Besides his weapons, each man carried a bag of oatmeal and an iron girdle. A girdle is a flat, round piece of iron,
something like a frying pan without sides, upon which scones and oatcakes are baked. Except their bags
 of oatmeal, the Scots carried no other provisions, for they were always sure of finding cattle in the country through
which they passed. They used to kill these and cook the flesh. But they carried neither pots nor pans. They boiled the
flesh in the skins, which they made into pots by slinging them on crossed sticks, very much as gipsies sling their big,
black, round pots at the present day.
After a day's march, the ponies were turned loose to graze. Bullocks were killed and skinned. Water and beef were put
into the bag-pots, fires were lit under them; every man brought out his girdle and oatmeal, and after a supper of boiled
beef and oat-cakes, the men lay down to sleep round the warm camp fires.
In this way, the Scots moved from place to place, burning and destroying at will, and pursued by the English, who tried
in vain to come up with them. The English could often see the smoke of the Scots' fires as they followed them over hill
and dale, till, weary and hungry, they encamped for the night, hoping next morning to catch the Scots. Day by day this
went on, till the English army was well-nigh exhausted.
Sometimes during the march there would be a cry. Those behind, thinking that at last the enemy was in sight, would hurry
forward with drawn swords in their hands, ready to fight. But, after having run for a mile or so over hill and valley,
they would find that what had aroused their hope was only a herd of deer or wild cattle, which fled swiftly away before
Wandering about in this manner, the English leaders lost their way, and one day, just as the sun was setting, they
arrived at the river Tyne. This they crossed with great difficulty, and lay down for the night on the bank.

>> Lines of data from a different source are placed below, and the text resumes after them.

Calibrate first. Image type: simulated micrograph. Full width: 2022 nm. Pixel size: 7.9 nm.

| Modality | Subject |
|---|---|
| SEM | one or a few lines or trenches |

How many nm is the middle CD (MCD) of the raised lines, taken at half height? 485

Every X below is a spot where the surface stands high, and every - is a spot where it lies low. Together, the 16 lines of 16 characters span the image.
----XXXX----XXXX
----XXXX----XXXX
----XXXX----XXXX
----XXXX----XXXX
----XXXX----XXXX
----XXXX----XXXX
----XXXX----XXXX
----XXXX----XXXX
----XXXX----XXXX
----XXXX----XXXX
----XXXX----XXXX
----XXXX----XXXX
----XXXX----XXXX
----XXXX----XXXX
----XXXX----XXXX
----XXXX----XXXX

The men had only a loaf of bread each to eat, and there was nothing but water from the river to drink. They had
 no hatchets to cut down wood, so they could make neither fire nor light. Wet and hungry, they lay down to sleep, wearing
their armour, and holding their horses by the bridle, lest they should stray during the night.
In the morning, some peasants passing, told them that they were eleven leagues from the nearest town. Hearing this, the
King immediately sent messengers to the town with a proclamation, saying that any one who wished to earn some money, had
only to bring provisions to the army.
The next day the messengers returned with what they could get, which was not much. They were followed, however, by many
of the townspeople, who brought badly baked bread, and poor, thin wine, for which they made the soldiers pay very
dearly. Even then, there was not enough for every one, and the men would often quarrel fiercely over a piece of meat or
loaf of bread, snatching it out of each others' hands. To add to the discomfort, it began to rain, and kept on raining
for a whole week. Hungry, cold, and wet, the soldiers began to grumble bitterly. Still there was no sign of the Scots.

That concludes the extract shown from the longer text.